Henderson v. State

903 So.2d 999 (2005)

Jessie James HENDERSON, Appellant,
v.
STATE of Florida, Appellee.

No. 5D05-624.

District Court of Appeal of Florida, Fifth District.

May 20, 2005. Rehearing Denied June 21, 2005.

Jessie James Henderson, Okeechobee, pro se.

No Appearance for Appellee.

THOMPSON, J.

In May 1983, the defendant, Jessie James Henderson, tried to murder the victim by shooting him with a shotgun. He was convicted of attempted first-degree murder with a firearm in November 1983. This court affirmed Henderson's convictions and sentences over 20 years ago. See Henderson v. State, 456 So.2d 1194 *1000 (Fla. 5th DCA 1984). Now, Henderson appeals the summary denial of his fourth Rule 3.800(a) Motion To Correct Illegal Sentence.
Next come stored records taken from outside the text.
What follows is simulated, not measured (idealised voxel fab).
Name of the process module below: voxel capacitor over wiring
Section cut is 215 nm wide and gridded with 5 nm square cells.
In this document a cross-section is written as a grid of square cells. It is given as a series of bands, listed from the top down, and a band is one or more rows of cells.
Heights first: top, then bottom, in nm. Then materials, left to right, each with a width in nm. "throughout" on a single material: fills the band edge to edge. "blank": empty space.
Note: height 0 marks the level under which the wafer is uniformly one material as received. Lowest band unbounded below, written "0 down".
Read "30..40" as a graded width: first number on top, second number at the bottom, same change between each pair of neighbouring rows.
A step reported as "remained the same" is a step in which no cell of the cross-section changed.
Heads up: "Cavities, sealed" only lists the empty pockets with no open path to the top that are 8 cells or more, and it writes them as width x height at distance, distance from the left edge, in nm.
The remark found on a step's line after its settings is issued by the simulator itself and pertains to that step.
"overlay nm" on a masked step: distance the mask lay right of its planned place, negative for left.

As the trial court puts it: "Now, after 21 years, 5 post-conviction motions and 8 appeals, Henderson contends his sentence is illegal because the Court reclassified his offense from a first-degree felony to a life felony without the jury making a finding that a firearm was used." The trial court pointed out that the information specifically said Henderson tried to kill the victim "by shooting him with a deadly weapon or firearm, to-wit: a shotgun." When the jury found him guilty as charged, it specifically found that he was "guilty of attempted first-degree murder with a firearm as charged in information CR83-2258." Since Henderson was properly convicted of a life felony, he was not entitled to a guidelines sentence.[1]

We conclude this appeal is frivolous and an abuse of process. See Isley v. State, 652 So.2d 409, 410 (Fla. 5th DCA 1995) ("Enough is enough."). For 22 years, Henderson has been continually arguing that he is entitled to a guidelines sentence, and he is wrong. This court is not going to listen to this argument any longer. "[F]rivolous criminal appeals do the criminal defendant no good. They clog the court system and, worse, they hurt meritorious criminal appeals by inviting sweeping rulings and by engendering judicial impatience with the entire class of criminal defendants." United States v. Cooper, 170 F.3d 691, 692 (7th Cir.1999). "`[H]aving to file, read, and return a frivolous motion is almost as great a burden on the court's staff as the preparation of a ruling.'" Proctor v. State, 869 So.2d 752, 753 (Fla. 5th DCA 2004), quoting United States v. Robinson, 251 F.3d 594, 596 (7th Cir.2001).

The Criminal Appeal Reform Act of 1996 establishes the intent of the legislature that the terms and conditions of collateral review and procedural bars to collateral review be strictly enforced. O'Brien v. State, 689 So.2d 336, 337 (Fla. 5th DCA 1997). Because his appeals are dissipating limited judicial resources, and we expect they will continue, Jessie James Henderson is prohibited from filing with this court any further pro se pleadings or papers concerning Orange County Ninth Judicial Circuit Court Case No. CR83-2258. Any further pleadings or papers regarding this case will be summarily rejected by the Clerk of this Court, unless that pleading or paper is filed by a member in good standing of The Florida Bar.

AFFIRMED.

PETERSON and MONACO, JJ., concur.

NOTES

[1] Because first-degree murder is a capital felony, an attempt would be classified as a felony of the first-degree. See § 777.04(4)(a), Fla. Stat. (1981). Because of the use of a firearm, the defendant's conviction was enhanced to a life felony. See § 775.087(1)(a), Fla. Stat. (1981). A life felony committed prior to October 1, 1983, was punishable by a term of life imprisonment or for a term of years not less than 30 years. See § 775.082, Fla. Stat. (1983). Because the defendant committed his offense before October 1, 1983, his sentence of 75 years incarceration was "not less than 30." The guidelines did not apply to capital or life felonies committed prior to October 1, 1983. See § 921.001(4)(a), Fla. Stat. (1983). Thus, a defendant who committed a life felony prior to October 1, 1983, has no right to elect to be sentenced under the guidelines.